11:08 am today

Review: Animation Flow has no dialogue but is still one of the best movies of 2025

11:08 am today

Review - One of the challenges of putting together RNZ's At The Movies show is finding appropriate audio to illustrate the story that I'm trying to tell. About 90 percent of Emilia Pérez is in Spanish, for example.

So imagine my relief when I discovered that there's no Latvian in the Latvian-made animation Flow, tempered by the realisation that there's no English either. In fact, there's no dialogue at all.

How then am I supposed to make the case that this Golden Globe award-winning film is already one of the best of 2025, a film that is destined to be a classic, one that audiences will return to year on year? I'll do my best.

Flow introduces us to an independent black cat who doesn't have a human companion, although they live in a house and sleep on a bed where a human once lived. We don't have much time to ponder this mystery because on an expedition outside the house, cat is almost overwhelmed by a sudden and devastating flood. The waters are rising faster than the animals of the forest can escape.

An abandoned boat floats by and cat makes a desperate leap aboard, joining a surprised but very serious capybara. They sail away into the rapidly rising ocean, looking for sanctuary on some dry land, as the boat collects more and more animal refugees - including a labrador and a lemur.

Animation film Flow follows a cat which must team up with a capybara, a lemur, a bird, and a dog to navigate a boat in search of dry land after their home is devastated by a great flood.

Animation film Flow follows a cat which must team up with a capybara, a lemur, a bird, and a dog to navigate a boat in search of dry land after their home is devastated by a great flood. Photo: Supplied / Sideshow, Janus Films

I was reminded of the Disney classic The Incredible Journey from 1963 in which a labrador, a bull terrier and a Siamese cat trek across 300 miles of Canadian wilderness to find their humans, but Flow is a much more existential challenge than theirs.

It's superbly animated, forgoing the kind of photorealism that Disney now goes for where every strand of hair has its own independent animated life. The aesthetic is more painterly - the latest Puss in Boots film (Puss in Boots: The Last Wish) tried something similar and it's good not to have to pretend that what you are watching is real. But the animal movements, and their characters, are totally believable, founded on long periods of careful observation of the real thing.

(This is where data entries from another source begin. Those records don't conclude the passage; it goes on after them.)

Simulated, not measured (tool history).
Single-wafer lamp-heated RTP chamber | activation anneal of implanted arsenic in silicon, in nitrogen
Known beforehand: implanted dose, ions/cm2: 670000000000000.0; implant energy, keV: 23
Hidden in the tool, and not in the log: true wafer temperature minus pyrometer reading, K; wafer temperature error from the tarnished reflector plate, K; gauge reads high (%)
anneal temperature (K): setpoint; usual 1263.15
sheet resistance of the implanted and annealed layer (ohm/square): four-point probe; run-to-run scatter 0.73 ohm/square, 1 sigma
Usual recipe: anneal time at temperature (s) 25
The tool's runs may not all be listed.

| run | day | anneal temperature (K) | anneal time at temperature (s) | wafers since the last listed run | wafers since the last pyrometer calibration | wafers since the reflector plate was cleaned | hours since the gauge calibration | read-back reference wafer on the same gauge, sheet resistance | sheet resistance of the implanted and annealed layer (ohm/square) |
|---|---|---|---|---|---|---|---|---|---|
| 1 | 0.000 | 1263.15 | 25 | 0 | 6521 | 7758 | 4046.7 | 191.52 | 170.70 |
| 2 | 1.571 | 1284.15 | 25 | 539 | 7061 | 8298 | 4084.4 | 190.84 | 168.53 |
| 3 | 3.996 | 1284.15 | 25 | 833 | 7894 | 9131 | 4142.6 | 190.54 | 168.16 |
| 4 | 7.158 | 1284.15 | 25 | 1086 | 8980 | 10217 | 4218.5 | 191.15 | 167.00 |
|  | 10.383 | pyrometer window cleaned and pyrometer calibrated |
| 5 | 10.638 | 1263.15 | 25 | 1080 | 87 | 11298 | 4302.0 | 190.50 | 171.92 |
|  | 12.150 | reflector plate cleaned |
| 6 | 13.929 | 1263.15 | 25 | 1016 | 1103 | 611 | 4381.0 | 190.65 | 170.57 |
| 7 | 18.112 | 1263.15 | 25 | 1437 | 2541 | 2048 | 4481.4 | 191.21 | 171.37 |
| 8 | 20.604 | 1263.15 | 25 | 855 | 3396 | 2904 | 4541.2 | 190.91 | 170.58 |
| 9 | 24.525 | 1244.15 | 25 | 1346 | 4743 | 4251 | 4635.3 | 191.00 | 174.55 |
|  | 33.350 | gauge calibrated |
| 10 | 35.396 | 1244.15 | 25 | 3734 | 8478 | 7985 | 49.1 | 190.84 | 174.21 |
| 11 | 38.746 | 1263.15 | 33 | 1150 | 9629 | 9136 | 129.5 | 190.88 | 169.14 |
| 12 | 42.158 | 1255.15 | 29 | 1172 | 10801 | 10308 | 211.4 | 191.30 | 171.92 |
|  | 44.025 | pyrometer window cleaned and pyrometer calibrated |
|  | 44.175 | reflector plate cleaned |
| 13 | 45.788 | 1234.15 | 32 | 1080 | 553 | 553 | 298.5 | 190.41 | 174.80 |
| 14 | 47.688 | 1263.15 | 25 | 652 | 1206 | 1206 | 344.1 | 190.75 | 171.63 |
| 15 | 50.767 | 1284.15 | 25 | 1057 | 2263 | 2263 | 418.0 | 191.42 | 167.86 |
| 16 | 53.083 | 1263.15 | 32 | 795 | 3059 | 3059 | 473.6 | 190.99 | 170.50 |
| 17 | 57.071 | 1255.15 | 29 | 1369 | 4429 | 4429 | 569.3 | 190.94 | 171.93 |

Flow is a beautiful and deeply moving fable - a captivating reminder that survival requires cooperation and that our differences are what make us stronger. There are messages here - if you want them - about the environmental damage caused by human apathy but the film is a reminder that the planet is just as indifferent to us and will carry on regardless.

If I see a better animated film in 2025 then it will turn out to be a very good year indeed.

Flow is rated G and is screening all across the motu.